Beneath a royal crown motif, another poster advises passers-by to “keep calm and listen to Britten”. All this may be good PR, but keeping calm when listening to Britten has never been an option. And although the English stiff upper lip is a useful caricature, the “keep calm” catchphrase has a deeper inference – the troubled and threatening substance beneath the well-bred surface of Britten’s aesthetic.
In the aftermath of the composer’s highly successful centenary last year, it is good to find his music continuing to resonate far and wide – and not just his best-known works. As well as a new Peter Grimes, Lyon mounted The Turn of the Screw (unstaged in the UK last year) and revived an existing production of Curlew River: all three were enthusiastically received at sold-out performances.
Britten is hardly a rarity in these parts: over the years I have “scalped” performances of all his operas in francophone Europe, including a French-language Albert Herring that intriguingly reverted to the Maupassant origins of the tale.

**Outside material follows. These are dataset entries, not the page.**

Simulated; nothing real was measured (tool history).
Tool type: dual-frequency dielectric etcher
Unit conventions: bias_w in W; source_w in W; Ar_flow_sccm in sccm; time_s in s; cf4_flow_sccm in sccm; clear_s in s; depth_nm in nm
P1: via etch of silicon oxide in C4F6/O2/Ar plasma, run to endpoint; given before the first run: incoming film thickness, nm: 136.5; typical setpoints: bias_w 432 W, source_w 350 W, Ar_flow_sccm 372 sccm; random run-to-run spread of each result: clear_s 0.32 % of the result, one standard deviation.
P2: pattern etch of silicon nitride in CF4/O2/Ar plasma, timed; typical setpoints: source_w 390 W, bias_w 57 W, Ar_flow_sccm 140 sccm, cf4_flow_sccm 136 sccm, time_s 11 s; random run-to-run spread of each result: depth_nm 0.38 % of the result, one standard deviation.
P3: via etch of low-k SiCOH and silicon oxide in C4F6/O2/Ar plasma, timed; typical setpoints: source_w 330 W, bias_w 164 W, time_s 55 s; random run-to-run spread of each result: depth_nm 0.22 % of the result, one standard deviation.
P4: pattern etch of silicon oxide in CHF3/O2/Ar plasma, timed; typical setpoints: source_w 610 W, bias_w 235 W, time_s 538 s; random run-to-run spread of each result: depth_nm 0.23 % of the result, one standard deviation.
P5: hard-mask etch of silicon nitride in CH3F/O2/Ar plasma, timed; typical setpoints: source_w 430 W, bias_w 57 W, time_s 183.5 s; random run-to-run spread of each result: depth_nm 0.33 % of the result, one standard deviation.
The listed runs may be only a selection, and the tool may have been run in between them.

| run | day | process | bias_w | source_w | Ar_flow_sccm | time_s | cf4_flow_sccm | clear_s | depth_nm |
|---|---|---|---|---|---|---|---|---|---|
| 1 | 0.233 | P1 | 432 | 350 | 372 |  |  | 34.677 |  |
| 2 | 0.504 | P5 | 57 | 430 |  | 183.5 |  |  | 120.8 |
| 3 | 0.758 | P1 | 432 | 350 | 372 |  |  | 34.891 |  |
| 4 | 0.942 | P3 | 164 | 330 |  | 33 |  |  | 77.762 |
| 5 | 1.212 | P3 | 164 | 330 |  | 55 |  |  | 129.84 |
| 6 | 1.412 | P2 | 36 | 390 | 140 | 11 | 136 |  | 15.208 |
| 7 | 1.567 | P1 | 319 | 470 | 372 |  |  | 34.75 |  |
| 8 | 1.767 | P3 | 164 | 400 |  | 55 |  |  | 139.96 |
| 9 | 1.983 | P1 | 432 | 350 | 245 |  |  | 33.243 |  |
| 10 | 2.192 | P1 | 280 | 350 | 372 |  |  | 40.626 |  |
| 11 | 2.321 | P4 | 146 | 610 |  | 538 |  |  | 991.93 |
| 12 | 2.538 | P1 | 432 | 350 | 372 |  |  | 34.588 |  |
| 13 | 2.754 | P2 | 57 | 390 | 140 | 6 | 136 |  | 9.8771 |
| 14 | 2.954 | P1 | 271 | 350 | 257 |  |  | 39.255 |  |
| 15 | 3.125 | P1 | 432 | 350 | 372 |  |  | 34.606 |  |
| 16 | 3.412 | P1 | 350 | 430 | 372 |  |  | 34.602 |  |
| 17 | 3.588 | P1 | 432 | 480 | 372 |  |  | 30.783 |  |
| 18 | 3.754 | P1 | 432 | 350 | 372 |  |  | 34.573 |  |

None of this month’s performances in Lyon takes such liberties. There were high hopes for Grimes, because it reunited Japanese director Yoshi Oida with British tenor Alan Oke, the partnership that created Aldeburgh’s mesmerising Death in Venice in 2007. The Turn of the Screw was always going to be the least predictable, partly due to Argentine director Valentina Carrasco’s inexperience in opera. As for Curlew River, Olivier Py’s production was a known quantity: it was the highlight of the Opéra de Lyon’s visit to the 2007 Edinburgh Festival.
In the end, despite a mature reading of the score from his compatriot, the conductor Kazushi Ono, Oida’s Grimes disappointed. There were no glaring sins of commission but his surprisingly unfocused staging never penetrated the heart of the setting. Richard Hudson’s traditional costumes looked odd in the context of Tom Schenk’s metallic yet amorphous set, and the characters had a one-size-fits-all look. Rosalind Plowright’s Mrs Sedley alone stood out, an amalgam of matriarchal Lady Billows (Herring) and post-menopausal Governess (Screw). Given the straitjacketed appearance of Michaela Kaune’s Ellen and Andrew Foster-Williams’s Balstrode, it says much for Oke (hero of Aldeburgh’s award-winning Grimes on the Beach) that he gave such a gritty account of the title role – not so much traditional misfit as autistic loner.
The Turn of the Screw, designed by Carles Berga and Nidia Tusal, and ravishingly lit by Peter Van Praet, had an elaborate veneer: video footage of country house life, a seductive orangery, a complex web of pulleys to scoop period furniture into mid-air. Admirable though it all looked, it was uninvolving. There was no sense of dramatic trajectory towards a catastrophic climax, nor a shred of mystery. It was left to Ono’s orchestra to supply the enchantment.
Nevertheless, the idea of representing Flora and Miles as white-haired twins was inspired: both were sung by teenage members of the Opéra’s enterprising youth programme (which also supplied the boy in Curlew River and the apprentice in Grimes). In age and voice, Katharine Goeldner’s trouser-suited Mrs Grose was insufficiently differentiated from Heather Newhouse’s anodyne Governess, while Andrew Tortise and Giselle Allen struggled to make an impact as the ghosts.
And what of Curlew River? The first of Britten’s Church Parables was one of the big works whose standing rose during last year’s centenary, but it has never been a favourite with regular opera houses, always making its impact in a festival context. Well, Lyon combined the two, and this very un-English but irresistibly moving story of monks and a Madwoman – inspired by the Noh plays that Britten saw on a visit to Japan in 1956 – came up trumps.
Britten’s bewitchingly small instrumental ensemble was placed on a platform high above a severe, all-black set. The work’s economy forces directors to show their colours, and Olivier Py responds with an austere, ritualistic conception, tautly directed but pungently expressive, that makes the transcendent finale all the more touching.
No masks, no extraneous activity, but a masterful transformation of monk into Madwoman at a make-up desk side-stage, her blood-red face framed by long black locks. Michael Slattery, assisted by William Dazeley’s trenchant Ferryman, gave a riveting performance that gradually uncovered a parent’s broken heart as the mime of child abuse and death was enacted.
Britten, a homosexual at a time when that was still transgressive, yearned for a family of his own. What this performance seemed to suggest is that he identified with parental feelings and understood the intensity of unconditional love. Barely 75 minutes in duration, Curlew River made a powerful centrepiece to Lyon’s festival triptych.